Cheer Up Charlie's, 8/7
I don't know if I agree with the logic behind these shows that put three bands with similar influences and even similar-looking members together. I want some variety when I go out, and I don't want to wind up splitting hairs or getting hung up in the little differences between bands. Sometimes I get less excited than I could about a given band because they were preceded by less effective versions of the same thing.
So let's start with Shells, who played last of these three bands but were definitely the best/furthest along. I liked the brusque but effective fuzz on their bass and their drummer's pared-down but still varied kit and playing. Their guitarist has some real blues chops but he kept his solos more about emotion than lots of notes, showing just enough technique to make his point but keeping the lead guitar bits short and sweet. Their best tunes built around country, soul, and swing rhythms, given real volume and force and with a soulful vocal approach too. They had a few boring droning ones but they knew how to keep their full turned-to-11 roar in reserve except for where they needed it most, and they put on a good show too. The bassist was rocking out from head to toe the whole time, and they really blew it out for the extended big finish for the last song, smashing into one another and tearing the drums apart. I love that sort of stuff -- their rock and roll attitude pushed them over from OK to pretty good in my mind.

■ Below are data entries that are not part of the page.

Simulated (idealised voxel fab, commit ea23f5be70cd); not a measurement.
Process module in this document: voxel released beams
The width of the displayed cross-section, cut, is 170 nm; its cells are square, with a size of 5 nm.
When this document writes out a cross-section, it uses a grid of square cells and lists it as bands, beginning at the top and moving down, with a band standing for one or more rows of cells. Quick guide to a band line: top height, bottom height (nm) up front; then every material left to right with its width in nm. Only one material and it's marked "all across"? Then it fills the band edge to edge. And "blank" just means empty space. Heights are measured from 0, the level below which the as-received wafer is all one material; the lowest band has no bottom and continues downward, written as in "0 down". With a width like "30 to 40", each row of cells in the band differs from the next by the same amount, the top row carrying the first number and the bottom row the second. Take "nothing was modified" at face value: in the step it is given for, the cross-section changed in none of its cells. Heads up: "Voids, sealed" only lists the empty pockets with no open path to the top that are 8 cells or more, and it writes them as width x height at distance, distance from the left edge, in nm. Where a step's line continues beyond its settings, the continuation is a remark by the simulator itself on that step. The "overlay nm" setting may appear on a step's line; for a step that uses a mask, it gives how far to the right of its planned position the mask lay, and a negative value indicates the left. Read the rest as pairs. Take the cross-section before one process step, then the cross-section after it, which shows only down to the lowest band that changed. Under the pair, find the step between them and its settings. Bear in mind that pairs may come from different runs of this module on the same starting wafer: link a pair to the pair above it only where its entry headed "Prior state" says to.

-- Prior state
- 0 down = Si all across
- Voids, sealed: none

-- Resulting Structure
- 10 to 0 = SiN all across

I loved Lafayette's online recordings but they weren't the well-oiled machine those tunes made them out to be. They didn't really adjust their volume downwards for the small room and it made the vocals, their best quality, rather hard to hear. I also didn't like as many of their other songs as I expected to based on the three solid demos. It might have been the writing or it might have been too much volume. Wine & Revolution led off with a few songs that really got the night started well, showing a good knack for the dual rhythm guitar style of The Feelies or The Clash. They had two guys chugging along pretty hardcore, but seldom in unison. Their bassist did a good job of picking up some of the slack melodically -- in fact, I quite liked the bassists for all three of the bands. The vocals were effective in that kind of hollering, Nuggets sort of style. They could have been a little clearer, too, although Wine & Revolution didn't sound as muffled as Lafayette. Their problem was more that all their stuff kind of follows the same template and even though their arrangements are pretty smart I felt like I had seen all of their moves well before the last song arrived.
Shells were definitely the find of the evening. I'd see them again in a minute. The other two bands have some work left to do, mostly finding ways of putting more variety into the setlist. Within their songs, and from one tune to the next.